Officials call on cellphone makers to help thwart theft
SAN FRANCISCO — Faced with a steep rise in smartphone theft, the San Francisco district attorney and New York’s attorney general said Wednesday that they will convene a summit next week with the top four phone makers to push for a technological fix to what they call a crime epidemic.
“Last year, 50% of all robberies in San Francisco involved a mobile communications device,” San Francisco Dist. Atty. George Gascon said in an interview. “In Los Angeles it was 30%; 1.6 million Americans last year were victims of smartphone theft, and we’ve started to see some violence.”
Gascon said representatives from Apple Inc., Google Inc., Samsung Electronics Co. Ltd. and Microsoft Corp. have agreed to attend the June 13 meeting in New York City office of state Atty. Gen. Eric Schneiderman.
The two men plan to push the companies to create so-called kill switches for new phone models, which would allow owners to render gadgets inoperable if they are stolen. Currently, thieves wipe the memories of stolen phones and resell them for hundreds of dollars.

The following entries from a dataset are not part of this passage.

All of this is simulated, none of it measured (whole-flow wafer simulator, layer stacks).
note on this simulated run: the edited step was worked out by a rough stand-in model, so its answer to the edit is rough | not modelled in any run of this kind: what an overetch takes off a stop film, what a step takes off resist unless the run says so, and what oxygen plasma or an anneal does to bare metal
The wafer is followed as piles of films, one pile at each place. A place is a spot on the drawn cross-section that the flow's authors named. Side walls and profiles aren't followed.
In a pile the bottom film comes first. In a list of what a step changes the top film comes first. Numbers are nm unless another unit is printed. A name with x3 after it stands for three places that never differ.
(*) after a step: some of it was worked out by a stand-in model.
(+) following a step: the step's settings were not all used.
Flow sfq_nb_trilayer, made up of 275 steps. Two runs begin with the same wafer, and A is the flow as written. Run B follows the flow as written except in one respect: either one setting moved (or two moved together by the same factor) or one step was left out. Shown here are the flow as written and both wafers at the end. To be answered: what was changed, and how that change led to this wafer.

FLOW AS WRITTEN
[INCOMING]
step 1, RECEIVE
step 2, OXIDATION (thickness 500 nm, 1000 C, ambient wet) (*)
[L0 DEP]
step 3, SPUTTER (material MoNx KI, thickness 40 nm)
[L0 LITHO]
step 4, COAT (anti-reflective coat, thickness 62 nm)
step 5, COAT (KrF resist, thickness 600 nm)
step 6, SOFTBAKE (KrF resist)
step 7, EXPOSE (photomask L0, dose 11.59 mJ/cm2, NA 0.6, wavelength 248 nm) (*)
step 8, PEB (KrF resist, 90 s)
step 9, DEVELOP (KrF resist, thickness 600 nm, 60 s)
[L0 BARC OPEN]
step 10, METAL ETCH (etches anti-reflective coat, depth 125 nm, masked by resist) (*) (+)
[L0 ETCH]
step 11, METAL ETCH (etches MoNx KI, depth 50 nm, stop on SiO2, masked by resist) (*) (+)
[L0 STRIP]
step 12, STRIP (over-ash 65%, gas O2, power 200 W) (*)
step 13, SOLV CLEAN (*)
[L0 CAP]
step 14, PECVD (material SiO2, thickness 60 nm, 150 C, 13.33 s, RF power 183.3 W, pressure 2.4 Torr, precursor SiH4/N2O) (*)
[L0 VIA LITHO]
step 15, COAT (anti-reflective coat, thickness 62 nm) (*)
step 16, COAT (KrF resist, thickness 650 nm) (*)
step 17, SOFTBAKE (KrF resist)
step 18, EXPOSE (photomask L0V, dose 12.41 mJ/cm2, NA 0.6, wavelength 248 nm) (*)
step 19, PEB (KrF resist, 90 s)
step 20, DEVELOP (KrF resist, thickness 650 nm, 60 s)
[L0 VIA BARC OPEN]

“The theft of handheld devices is the fastest-growing street crime, and increasingly, incidents are turning violent,” Schneiderman said in a written statement. “It’s time for manufacturers to be as innovative in solving this problem as they have been in designing devices that have reshaped how we live.”
In February, a fight over an iPhone on a Queens, N.Y., subway platform resulted in three victims being stabbed. And in May, a 27-year-old tourist was knifed in the face and throat in San Francisco by two men who stole his iPhone.
Gascon said he began trying to meet with carriers and manufacturers in December to ask for a technological fix.
His Apple interactions have been “unsatisfying,” Gascon said, adding that “the ball keeps getting put farther and farther down the line.” Google and Microsoft, he said, never responded to his early inquiries.
A Google representative said Wednesday that the company will attend the New York meeting. Apple and Microsoft did not respond to emailed requests for comment Wednesday.
But Gascon said he met this week with Samsung officials, who promised that the company will offer a kill switch feature in an upcoming generation of the Galaxy S4.
“The only area where I am still not completely satisfied,” Gascon said, “is that the consumer will have to pay for the service through a third party vendor. I hope in the near future that the solution will be universal in every phone and free to the consumer.”
Adam Yates, director of corporate communications for Samsung North America, would not divulge any product details. He wrote in an email Wednesday that “at this time all we can do is confirm that Samsung will participate in the scheduled meeting.”
CTIA, the trade group for the wireless communications industry, said on its website that the sector has created “an integrated database that is designed to prevent stolen phones from being reactivated. As more countries and more carriers around the world participate in the database, criminals will have fewer and fewer outlets for their stolen devices.”
But in a May 23 letter to the Major Cities Chiefs Assn., Gascon asked the group of law enforcement officials to endorse the idea of kill-switch technology. He said manufacturers and carriers “continue to look the other way” as the problem worsens and called the CTIA database no solution.
“Unfortunately, the database only covers mobile communications devices on a handful of carriers,” Gascon wrote to the law enforcement chiefs. “By far the clearest indication that the CTIA database has failed, however, is the fact that cell phone theft has continued to rise since its implementation last year.”
In a Monday letter to Federal Communications Commission Chairman Julius Genachowski, the president of the Major Cities Chiefs Assn. said the database was a first step, but that technology must be developed to render smartphones useless so that they cannot be resold if they are stolen.
“Many smartphones that are being ‘disabled’ still have the capability to connect to WiFi networks and may be operable with carriers not in the database,” wrote Philadelphia Police Commissioner Charles H. Ramsey, MCCA president. “If technology is to be successful in thwarting cellphone theft, technology needs to be developed to completely shut connectivity down.”